It's not just desperation, it's
- lack of knowledge on how to generate clients themselves
- fear of being an untrained person with a live client

And this is the result of Law Schools teaching people with the case method.

For most lawyers, they research a lot of law when they learn a new area, or a new wrinkle in their area. It's really not a big part of what you do day to day, criminal or civil, trial or transactional.

But research and issue spotting is what law school teaches.

Writing, maybe a distant 3rd.

- Very few law schools teach you how to drum up clients.
- How to screen clients
- How to get the money out of them before you start doing work
- How to do the actual factual discovery of a case
- How to prepare the paperwork required for the case in your particular jurisdiction
- How to talk to a client, and persuade them that your advice is what's necessary
- How to settle, plea bargain, negotiate, "game" the other side.

You'd think 3 years and $XX,XXX of dollar, a student would come out ready to hit the ground running - but you have to be a hyper aware student to figure out what classes and what specific professors have that sort of knowledge and can impart it.

Most of my profs would write papers, or maybe appear in appellate court. Most clerked, did maybe a year at a big firm...very few of the lawyers I learned anything from put up a shingle and pounded the pavement.

Last time I made a Law and Economics analysis was in law school.

Getting a liable defendant to break off a chunk for a client though? I could have used a couple semesters of that. So much of law is sales, convincing clients that you're worth X, and convincing prosecutors or the other side of the table that your claim is just/worth the money.
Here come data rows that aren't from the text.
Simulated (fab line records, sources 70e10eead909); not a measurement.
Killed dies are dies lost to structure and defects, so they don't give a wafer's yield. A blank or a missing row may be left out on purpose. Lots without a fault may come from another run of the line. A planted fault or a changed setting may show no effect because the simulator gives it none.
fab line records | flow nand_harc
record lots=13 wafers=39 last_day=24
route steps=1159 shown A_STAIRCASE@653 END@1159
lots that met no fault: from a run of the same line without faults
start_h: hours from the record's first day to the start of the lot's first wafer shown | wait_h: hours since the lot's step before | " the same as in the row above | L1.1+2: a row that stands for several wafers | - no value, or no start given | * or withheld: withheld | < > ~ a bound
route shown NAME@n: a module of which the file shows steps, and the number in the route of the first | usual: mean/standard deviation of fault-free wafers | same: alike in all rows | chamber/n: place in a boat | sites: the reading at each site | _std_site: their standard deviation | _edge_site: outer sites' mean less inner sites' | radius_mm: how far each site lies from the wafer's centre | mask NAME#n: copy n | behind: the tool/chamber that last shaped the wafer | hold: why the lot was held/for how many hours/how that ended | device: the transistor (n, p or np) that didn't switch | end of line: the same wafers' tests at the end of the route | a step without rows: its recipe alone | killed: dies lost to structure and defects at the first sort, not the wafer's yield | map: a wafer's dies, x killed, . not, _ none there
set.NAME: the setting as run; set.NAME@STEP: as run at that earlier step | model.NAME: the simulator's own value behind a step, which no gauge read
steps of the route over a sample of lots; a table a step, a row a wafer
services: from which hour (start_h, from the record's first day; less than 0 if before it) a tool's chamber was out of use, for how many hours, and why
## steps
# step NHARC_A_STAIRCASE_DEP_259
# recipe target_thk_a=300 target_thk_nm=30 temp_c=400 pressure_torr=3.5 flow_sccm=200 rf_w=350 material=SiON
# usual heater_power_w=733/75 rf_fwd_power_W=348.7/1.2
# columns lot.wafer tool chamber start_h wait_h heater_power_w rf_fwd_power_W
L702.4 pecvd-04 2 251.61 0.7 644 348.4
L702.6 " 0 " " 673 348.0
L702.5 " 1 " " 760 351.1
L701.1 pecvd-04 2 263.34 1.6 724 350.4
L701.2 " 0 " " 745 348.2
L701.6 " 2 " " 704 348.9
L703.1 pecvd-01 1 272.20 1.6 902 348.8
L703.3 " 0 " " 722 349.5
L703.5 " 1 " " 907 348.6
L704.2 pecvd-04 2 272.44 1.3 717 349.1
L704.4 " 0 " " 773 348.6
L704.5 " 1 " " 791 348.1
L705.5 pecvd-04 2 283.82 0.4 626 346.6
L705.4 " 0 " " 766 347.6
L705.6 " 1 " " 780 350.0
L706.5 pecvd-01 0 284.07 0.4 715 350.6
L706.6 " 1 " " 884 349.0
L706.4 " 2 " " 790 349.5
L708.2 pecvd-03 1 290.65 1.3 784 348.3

If law schools were to equip risk averse students with the skills to fend for themselves,
- There would be no more lawyer turned paralegal
- The price of consumer law would go way down
- Justice for average people would go way up
- The work that Big Firm and Government attorneys have would go way up

I don't know if the system would get more efficient, but there'd be a lot more people eating and lot more justice.

Instead, the system makes approval seeking good students more risk averse and doesn't equip them with practical business skills- that in turn creates a mass of kids that can only be employees.

Legal thinking take at most 18 months, to go from a layperson to someone that thinks like a lawyer. But the other 18 months needs to turn a layperson into someone that thinks like a business man.

WIA

This is a really accurate post. I don't know if it was the school I went to or the problem was me, but I had absolutely no clue what was going on the whole first year of law school. I was close to the bottom of my class after the first year. I didn't fail anything or even really come close, but I really, really struggled. Second and third year, I did really well and actually won some awards for my performance, but pretty much everyone does well second and third year. I only know of one person from my class who flunked out. There was this other guy with a heavy southern accent who always used to find me and start talking about surfing, who I stopped seeing after first year. I know he was having problems with some classes, so I think he might also have flunked out. I think if before first year, someone would have explained to me to just buy outlines for all the first-year subjects, learn that stuff like the back of your hand, do no work in your classes, and work on your exam writing, I would and could have aced first year. And most law professors either never practiced or wouldn't be able to. WIA nailed that part.
(This post was last modified: 11-06-2015 04:09 PM by Merenguero.)